I only want to see the poor become empowered, not empowered by living in nice houses bestowed and taken away at the will of the city but empowered by being brighter and ultimately, not poor.
Speaking for myself as a paycheck-to-paycheck man engaged to a paycheck-to-paycheck woman. I always feel more empowered the weekend after payday and less so the weekend after that.
C’mon rise up!
Housing is a right, everyone should have access to safe and affordable housing.
But not any specific house. Not the house you grew up in or used to live in.
Lost in this is that many many thousands of middle class people have had had their lives disrupted. I know at least two people who lost the houses they grew up in.
I understand folks have had their lives disrupted. We work to get off the government teat to have more control over our lives and not have them disrupted. Hell, I stopped renting and bought because I didn’t want my life disrupted. Those who do not do so are at the whim of a giant, lumbering organization that moves independent of their wishes. This is why I’m trying to get across that being under control of the city is always bad news.
And Mom, by “lost the houses they grew up in” do you mean within the developments or actual houses?
From my conversation with him, it seemed that there was a high school like rivalry between the housing projects. A former St. Thomas resident doesn’t want to move to Cooper.
To put it in white uptown terms, it’s like going from Jesuit to Brother Martin.
Except with 9MMs?
Ash,
But those two schools are in Mid-City and Gentilly respectively.
Oh you were implying that white Uptown society plutocrats like to send their snotty children there.
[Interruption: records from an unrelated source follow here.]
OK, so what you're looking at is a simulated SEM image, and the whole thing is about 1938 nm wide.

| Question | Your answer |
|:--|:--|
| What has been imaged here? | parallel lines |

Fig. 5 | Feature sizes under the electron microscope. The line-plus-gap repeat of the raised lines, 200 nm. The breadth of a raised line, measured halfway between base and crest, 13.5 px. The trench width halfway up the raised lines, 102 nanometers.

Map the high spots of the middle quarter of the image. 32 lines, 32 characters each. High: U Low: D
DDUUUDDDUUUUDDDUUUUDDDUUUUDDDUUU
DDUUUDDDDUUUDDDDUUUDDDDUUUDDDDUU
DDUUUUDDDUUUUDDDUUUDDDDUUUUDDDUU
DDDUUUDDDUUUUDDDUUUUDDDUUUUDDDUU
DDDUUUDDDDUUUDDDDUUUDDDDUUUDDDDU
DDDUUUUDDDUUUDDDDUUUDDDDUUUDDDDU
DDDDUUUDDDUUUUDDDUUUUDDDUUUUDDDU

Well in that case you’re half right.
They send most of them to Jesuit.
They send the rest to Newman.
I mean actual houses. We all probably know people who have lost nearly everything. Some people have insurance to pay for replacements but its not the same.
The point is many people here have had their lives disrupted, many aren’t coming back, some can’t come back to what they had. The situation among public housing tenants is similar.
Could it be (I’ll soon be struck by lightning) that poverty is a New Orleans industry?